Short Sale Process
With the recent steep decline in the housing market, many homeowners have found it necessary to become familiar with the short sale process. It’s a result of falling home prices, which have left many homeowners “underwater” or owing more on their mortgages than their property is worth. In real estate, a short sale is the sale of a property at a price lower than the amount of money the current owner owes on their property loan. Though neither the lender nor borrower gains anything from a short sale, it equates to less financial loss for the lender than foreclosure and provides a way out for the borrower. To really understand the short sale process, you must delve into the more detailed aspects of it.
Things you'll need:
- Contact information for financial institution
- Patience
- No matter who the lender is, the first step in the short sale process is communication. In private real estate, this is usually as simple as calling the financial institution that the homeowner got their mortgage. They’ll explain their short sale policies to the borrower and tell him whether there are any other options worth pursuing first. If none of these options are viable, the short sale documentation is sent to the borrower.
- In the second step, the borrower discloses financial information to the lender. This is typically the lengthiest part of the short sale process. The short sale documentation sent to the borrower is typically very long and very detailed. Once sent, it is carefully reviewed by a so-called “loss mitigation” team that works for the lender.
- If the documents prove that a short sale is the best way to prevent foreclosure, the lender will request a Broker Price Opinion. In essence, this is just an appraisal made by an official broker on the value of the property in question. Lenders use this appraisal to determine the likely market value of the property and calculate their potential losses on the short sale.

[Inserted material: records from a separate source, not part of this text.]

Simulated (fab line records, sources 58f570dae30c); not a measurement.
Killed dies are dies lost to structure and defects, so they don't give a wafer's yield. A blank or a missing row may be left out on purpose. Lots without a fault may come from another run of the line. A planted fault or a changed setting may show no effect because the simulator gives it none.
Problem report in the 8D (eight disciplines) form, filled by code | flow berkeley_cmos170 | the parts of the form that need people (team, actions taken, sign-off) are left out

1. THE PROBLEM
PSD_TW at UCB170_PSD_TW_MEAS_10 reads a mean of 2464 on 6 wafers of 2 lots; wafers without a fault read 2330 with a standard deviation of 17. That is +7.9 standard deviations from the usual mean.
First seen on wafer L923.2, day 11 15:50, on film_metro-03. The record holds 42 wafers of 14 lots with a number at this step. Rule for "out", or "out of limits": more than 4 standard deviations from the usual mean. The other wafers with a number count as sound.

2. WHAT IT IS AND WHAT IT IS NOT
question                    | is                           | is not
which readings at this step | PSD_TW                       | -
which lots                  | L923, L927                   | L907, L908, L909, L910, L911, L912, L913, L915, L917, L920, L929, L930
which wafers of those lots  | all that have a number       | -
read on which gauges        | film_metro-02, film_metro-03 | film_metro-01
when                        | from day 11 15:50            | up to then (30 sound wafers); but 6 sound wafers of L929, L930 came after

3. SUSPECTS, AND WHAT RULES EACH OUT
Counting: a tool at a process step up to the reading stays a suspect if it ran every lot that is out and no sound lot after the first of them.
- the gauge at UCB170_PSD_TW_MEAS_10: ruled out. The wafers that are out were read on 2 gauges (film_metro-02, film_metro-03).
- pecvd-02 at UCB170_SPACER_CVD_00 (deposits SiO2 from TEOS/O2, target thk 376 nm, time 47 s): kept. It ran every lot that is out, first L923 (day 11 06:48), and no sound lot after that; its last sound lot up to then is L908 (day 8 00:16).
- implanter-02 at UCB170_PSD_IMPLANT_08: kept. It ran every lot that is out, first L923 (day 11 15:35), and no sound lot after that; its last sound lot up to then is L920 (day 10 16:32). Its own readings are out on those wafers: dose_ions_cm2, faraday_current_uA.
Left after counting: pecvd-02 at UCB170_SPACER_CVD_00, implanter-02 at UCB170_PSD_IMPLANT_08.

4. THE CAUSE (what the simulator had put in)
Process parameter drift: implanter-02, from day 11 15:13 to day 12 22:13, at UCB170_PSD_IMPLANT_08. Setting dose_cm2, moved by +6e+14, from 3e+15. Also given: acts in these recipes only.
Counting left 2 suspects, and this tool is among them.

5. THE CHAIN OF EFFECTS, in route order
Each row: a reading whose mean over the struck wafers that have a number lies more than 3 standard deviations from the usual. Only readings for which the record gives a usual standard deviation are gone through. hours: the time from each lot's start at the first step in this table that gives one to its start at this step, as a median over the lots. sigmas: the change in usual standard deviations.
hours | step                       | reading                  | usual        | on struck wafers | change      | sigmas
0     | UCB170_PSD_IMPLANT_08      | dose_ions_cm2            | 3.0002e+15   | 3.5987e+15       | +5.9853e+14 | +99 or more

- In the final step of the short sale process, the lender informs the borrower whether their short sale request is accepted. Their acceptance is determined through a combination of the property’s appraised market value and the financial information provided by the borrower. In the event that both parties agree to short sell the property, the legal term for the agreement is “consent.” From here, the borrower is free to sell their property, with all proceeds from the sale going to the lender.
- In some cases, the lender may forgive the difference in amount between the sale and the rest of the mortgage. This is not true in every situation, however. So even though the short selling borrower is guaranteed to save their credit score from the detrimental effects of foreclosure, they are not necessarily off the hook for the rest of the loan.